1995; 324 pages. New Author? : No. Genre : Anecdotal Travels. Overall Rating : 8*/10.
Bill Bryson was born and bred in the USA, but moved to England after high school and spent most of the next 20 years there. When he decided to move back here, he took a 7-week "farewell tour" of the UK. He toured the length and breadth of the isle, almost all of it by public transportation or on foot.
He visited large cities and small towns; famous landmarks and nondescript pubs and hotels. And in the end, he treats us to 30 articles about his stops along the way. Each is about 10 pages long, and they're all much more poignant than any travel guide could hope to be.
What's To Like...
Bryson's musings about his adventures (and misadventures) are amusing and entertainingly honest. He struggles with the inconsistencies of British mass transportation, gets rained on a lot (especially while walking), gets schnockered a couple times (gawd bless British suds), and partakes of a lot of ethnic cuisine.

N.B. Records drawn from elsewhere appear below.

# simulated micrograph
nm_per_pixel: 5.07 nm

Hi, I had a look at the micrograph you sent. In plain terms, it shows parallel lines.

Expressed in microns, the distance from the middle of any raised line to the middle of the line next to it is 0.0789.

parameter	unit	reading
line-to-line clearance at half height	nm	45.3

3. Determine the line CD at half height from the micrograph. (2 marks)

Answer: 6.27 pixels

Bryson pulls few punches. Sometimes the food, libations, and/or service is good; sometimes it's terrible. Soemtimes the people he meets are rude to him for no reason; sometimes he's rude to them for no reason. There's a kewl glossary of Britishisms in the back of book, and any book that mentions Chertsey (pg. 64) gets a thumbs-up. Bryson's insight is apparently accurate; in a 2003 BBC Radio 4 poll, the book was voted "that which best sums up British identity and the state of the nation".
Kewlest New Word...
Parlous : full of danger or uncertainty; precarious.
Excerpts...
Some people simply should not be allowed to fall asleep on a train, or, having fallen asleep, should be discreetly covered with a tarpaulin, and I'm afraid I'm one of them. I awoke, some indeterminate time later, with a rutting snort and a brief, wild flail and lifted my head from my chest to find myself mired in a cobweb of drool from beard to belt buckle, and with three people gazing at me in a curiously dispassionate manner. At least I was spared the usual experience of waking to find myself stared at open-mouthed by a group of small children who would flee with shrieks at the discovery that the dribbling hulk was alive. (pg. 282)
Suddenly, in the space of a moment, I realized what it was that I loved about Britain - which is to say, all of it. Every last bit of it, good and bad - old churches, country lanes, people saying "Mustn't grumble" and "I'm terribly sorry but," people apologizing to me when I conk them with a careless elbow, milk in bottles, beans on toast, haymaking in June, seaside piers, Ordnance Survey maps, tea and crumpets, summer showers and foggy winter evenings - every bit of it. (pg. 316)
"Hae ye nae hook ma dooky?" (pg. 307)
Don't try to read Notes from a Small Island in one or two sessions. As Bryson himself notes, after a while, all the quaint little villages and big, sprawling cities start to look the same.
To boot, Bill Bryson is often in a grumpy mood - about the frequency of the rain (ya think, Bill?); about modernization (things change; get over it); about the drabness of his locale ("Bradford's role in life is to make every place else in the world look better in comparison.."), etc. About halfway through the book, I took to reading only one or two chapters a day, and suddenly the book got a lot more interesting.
NfaSI is not my favorite Bill Bryson book. But he's a gifted writer, and this does bring back fond memories of my trips to England. Plus a so-so Bryson book is still pretty good. 8 Stars.